Since March 2016, the Pueblo of Laguna Law Enforcement Program in New Mexico has a new tool at the disposal of its safety officers. With the help of a grant, the Highway Safety Program purchased the Fatal Vision® Goggles, the DIES® mat, and the Smash Match® game as a kit. Those officers haven’t looked back since.
“We ordered the Fatal Vision® Alcohol Event Kit,” says the program’s Highway Safety Grant Project Coordinator Beth Siow-Deutsawe, “and our highway safety officers have been using it successfully with their presentations to our community youth and [community] members. It is a BIG hit. The kids and adults love the interaction.”

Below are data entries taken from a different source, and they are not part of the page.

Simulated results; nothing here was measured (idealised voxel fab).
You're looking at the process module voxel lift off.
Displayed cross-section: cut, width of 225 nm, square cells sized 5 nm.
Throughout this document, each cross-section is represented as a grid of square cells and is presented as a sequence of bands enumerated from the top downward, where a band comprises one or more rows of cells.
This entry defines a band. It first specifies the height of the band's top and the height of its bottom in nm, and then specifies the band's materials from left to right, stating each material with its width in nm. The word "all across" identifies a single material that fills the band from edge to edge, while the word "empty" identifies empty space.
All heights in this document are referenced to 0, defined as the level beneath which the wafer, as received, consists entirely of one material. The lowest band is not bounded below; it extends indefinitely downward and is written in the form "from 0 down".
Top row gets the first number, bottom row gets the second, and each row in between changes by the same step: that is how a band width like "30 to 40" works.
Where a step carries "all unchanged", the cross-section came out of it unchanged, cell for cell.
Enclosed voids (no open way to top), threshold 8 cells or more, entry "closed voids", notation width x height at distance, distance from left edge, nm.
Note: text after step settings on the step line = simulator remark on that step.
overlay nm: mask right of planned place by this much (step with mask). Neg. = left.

Siow-Deutsawe explains that the Pueblo of Laguna Highway Safety Program has two basic types of outreach: children/youth and adults. The adult group consists of parents and community members. She says the department is especially dedicated to educating children and youth about the dangers of impaired driving.
In Laguna, that education begins as young as fourth grade with presentations in schools by the safety officers. The officers start by discussing the issues, dangers and consequences of driving while under the influence of alcohol with a class of students; 30 to 70 per session for elementary and middle-school students and a grade at a time for high-school students. Officers lead the discussions in a question-and-answer format, asking about students’ experience with impaired drivers. Questions might include: Have you ever ridden in a car with a driver who was intoxicated? Have you ever driven under the influence yourself?
The officers then introduce the Fatal Vision® Alcohol Event Kit, beginning with the goggles. Each student gets to try on the different Fatal Vision® Goggles that simulate five distinct BAC levels ranging from a <.06 to a B.A.C. of .25 +. The officers then move on to using the DIES® Winding Sidewalk and Roadside Sobriety Test and Stairs Challenge Mat with the students.
“Students get the idea of how they’re unable to function when under the influence,” explains Siow-Deutsawe. “They use the mat to try to walk a straight line and walk an obstacle course. They laugh at each other during the tryouts. It really drives home the point about how hard just walking under the influence is.”
Students then move on to the Smash Match game. Siow-Deutsawe explains that this game shows students how impairment impacts their motor skills and decision-making process.
Siow-Deutsawe says it’s especially important to reach youth and children with this message. Why? “On the reservation, we have issues with DUI,” she explains. There are two establishments on the reservation that serve alcohol. Nearby bars and establishments are also frequented by people who end up bringing alcohol back onto the reservation, or driving under the influence. This often results in speeding, which can also lead to crashes due to a combination of speeding and DUI.
“[The kit’s] been very useful in reaching our kids,” says Siow-Deutsawe. “We want to reach them young.”
Of course, the program also wants to reach adult community members, and Siow-Deutsawe says that the Fatal Vision® Alcohol Event Kit is a big help with that. Most of the adult outreach takes place at safety fairs and similar events in the community. Adult groups of 15 to 20 gather around as officers walk individuals through using the goggles, the DIES® mat, and the Smash Match® game.
The activity around the kit’s use always draws more people as the presentation progresses. “They’ll come to see what’s going on,” Siow-Deutsawe says. “I’ve heard some comment that the goggles are true to their experience of being intoxicated.”
In community settings, the program has chosen not to use the DIES® mat outside in order to keep it pristine. Instead, they draw a line for participants to maneuver instead. The officers also give out safety brochures that cover driving and bike safety as well.
Otherwise, Siow-Deutsawe says, the program hasn’t had to make many adjustments to using the kit in its safety program. “The mat and the goggles work well as presented. They always attract a new audience.”
And attract a new audience they have. Since March of 2016 when the kit arrived, the program has reached 169 students and 100 community members at two events. In fact, the kit has been so successful that Siow-Deutsawe wants to add more Fatal Vision® products to round out the department’s outreach efforts. She’s hoping to get a grant for 2018 to purchase the “You Call the Shots” Floor Banner.
“I’d also like more DIES® mats,” she adds.
Siow-Deutsawe emphasizes that the great things about the Fatal Vision® products is that they have a lasting impact, especially on children and youth. It gives them real-life experience in what it’s like to be impaired.
“We love the kit,” she says. “It’s worth what we paid for it—and then some.”